"Efficient Query Processing for Data Integration"

Zachary Ives
Computer Science Department
University of Washigton

Today, virtually any organization or collaboration of size (enterprise, academic department, coalition, research lab, etc.) has a need to inspect and query its data to get a better understanding of its internal processes or its domain of interest. However, this data is typically stored across a variety of heterogeneous data management applications with different terminologies. Data integration abstracts these sources into a single virtual database that the user queries. The technology enabling data integration has matured in recent years, except in one key area: providing good performance when processing queries.

There are two key challenges posed by data integration query processing. First, very little is known about the data sources, but query processors rely on statistics about the data when choosing a "plan" to use in executing a query. Second, data integration applications need to process XML since it has become the standard format for data interchange. Current techniques for processing XML do not suffice for data integration because they do not produce initial answers quickly enough, particularly for data being streamed across a network.
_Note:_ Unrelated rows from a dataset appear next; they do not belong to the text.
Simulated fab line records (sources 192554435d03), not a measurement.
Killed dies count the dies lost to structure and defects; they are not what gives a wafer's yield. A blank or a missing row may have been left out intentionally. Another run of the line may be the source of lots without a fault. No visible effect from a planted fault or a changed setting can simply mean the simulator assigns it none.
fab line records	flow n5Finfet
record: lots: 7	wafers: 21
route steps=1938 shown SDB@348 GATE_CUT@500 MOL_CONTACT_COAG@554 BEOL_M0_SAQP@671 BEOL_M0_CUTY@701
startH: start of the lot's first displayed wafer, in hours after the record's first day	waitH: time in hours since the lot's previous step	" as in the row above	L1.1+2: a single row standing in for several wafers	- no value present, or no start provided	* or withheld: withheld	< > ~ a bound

To address the first problem, I have developed convergent query processing, which establishes a feedback loop between query execution and optimization: the system monitors actual query plan performance and uses this new knowledge to re-estimate the cost of alternative query plans. At any point, execution can be stopped and a more promising plan can be started in mid-stream. Convergent query processing not only addresses the problem of limited knowledge in data integration, but it can also benefit traditional databases. To address the second data integration challenge -- returning initial answers quickly for XML queries -- I have developed an XML query processing architecture that incrementally provides results as data is read across the network. Combined with convergent query processing, this XML architecture provides good performance for both initial and final answers.


DayTuesday, January 8, 2002
Moore School Bldg. - Room #216
3:00 - 4:30 p.m.